Great Whites Known To Live In Central Coast Waters

POSTED: 4:43 pm PDT August 28, 2007
UPDATED: 7:52 am PDT August 29, 2007
Experts say humans aren't a shark's preferred prey, but the chances of running into an animal such as a great white get higher in fall and early winter.

On Tuesday, a surfer was in critical condition after a shark attack at a beach in Marina. It was unknown what kind of shark bit the surfer.

Sharks often frequent the waters off the Central Coast. They hang out in water where seals migrate, like Ano Nuevo.

"Great whites are curious animals and it seems more likely bites are just their way of figuring out what a surfer in a wetsuit really is," said Sean Van Sommeran of the Pelagic Shark Research Foundation.

Van Sommeran said shark attacks are a periodic unfortunate event, much like a wildlife park that has a bear attack, but that they are very rare.

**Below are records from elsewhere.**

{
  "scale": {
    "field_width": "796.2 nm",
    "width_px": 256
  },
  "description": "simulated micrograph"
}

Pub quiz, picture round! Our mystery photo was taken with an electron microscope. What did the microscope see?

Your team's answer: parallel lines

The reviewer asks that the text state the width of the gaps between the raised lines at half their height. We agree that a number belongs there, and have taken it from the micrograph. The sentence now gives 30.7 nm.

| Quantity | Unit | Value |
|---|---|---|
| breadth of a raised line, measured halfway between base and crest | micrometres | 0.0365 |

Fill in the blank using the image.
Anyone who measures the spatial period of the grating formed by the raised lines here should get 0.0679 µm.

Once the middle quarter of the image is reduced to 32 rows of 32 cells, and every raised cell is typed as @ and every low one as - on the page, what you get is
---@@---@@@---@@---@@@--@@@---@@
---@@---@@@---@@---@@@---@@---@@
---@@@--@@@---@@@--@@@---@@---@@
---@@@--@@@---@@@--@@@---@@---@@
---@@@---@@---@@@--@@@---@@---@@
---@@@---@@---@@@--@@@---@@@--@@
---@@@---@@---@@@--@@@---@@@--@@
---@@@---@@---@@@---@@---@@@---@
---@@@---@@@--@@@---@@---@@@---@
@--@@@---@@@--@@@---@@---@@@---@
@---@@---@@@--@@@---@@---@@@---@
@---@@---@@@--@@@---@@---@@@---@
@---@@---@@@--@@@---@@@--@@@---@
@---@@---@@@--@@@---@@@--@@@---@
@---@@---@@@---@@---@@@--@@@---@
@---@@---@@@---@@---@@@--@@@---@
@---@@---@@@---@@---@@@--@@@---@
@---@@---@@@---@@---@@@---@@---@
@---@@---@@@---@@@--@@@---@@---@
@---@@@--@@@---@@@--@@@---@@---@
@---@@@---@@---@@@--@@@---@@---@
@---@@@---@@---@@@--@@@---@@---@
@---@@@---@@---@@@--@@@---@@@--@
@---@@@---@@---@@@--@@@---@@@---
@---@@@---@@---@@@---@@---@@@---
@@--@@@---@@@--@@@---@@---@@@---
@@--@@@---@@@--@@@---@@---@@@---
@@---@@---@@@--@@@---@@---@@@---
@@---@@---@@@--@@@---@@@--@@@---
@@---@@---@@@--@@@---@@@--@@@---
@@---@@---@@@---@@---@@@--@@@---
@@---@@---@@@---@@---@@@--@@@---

Despite the shark attack in Marina, state beaches were filled with beachgoers on Tuesday. With Labor Day just around the corner, state park life guards said it's going to be business as usually at Santa Cruz County state park beaches.

Dan Perry, a state park peace officer and lifeguard, said authorities will stick with normal operations, where vehicle guards and tower guards would be watching the waters for signs of sharks.

Perry said they would shut down the beaches only if there's a confirmed shark sighting.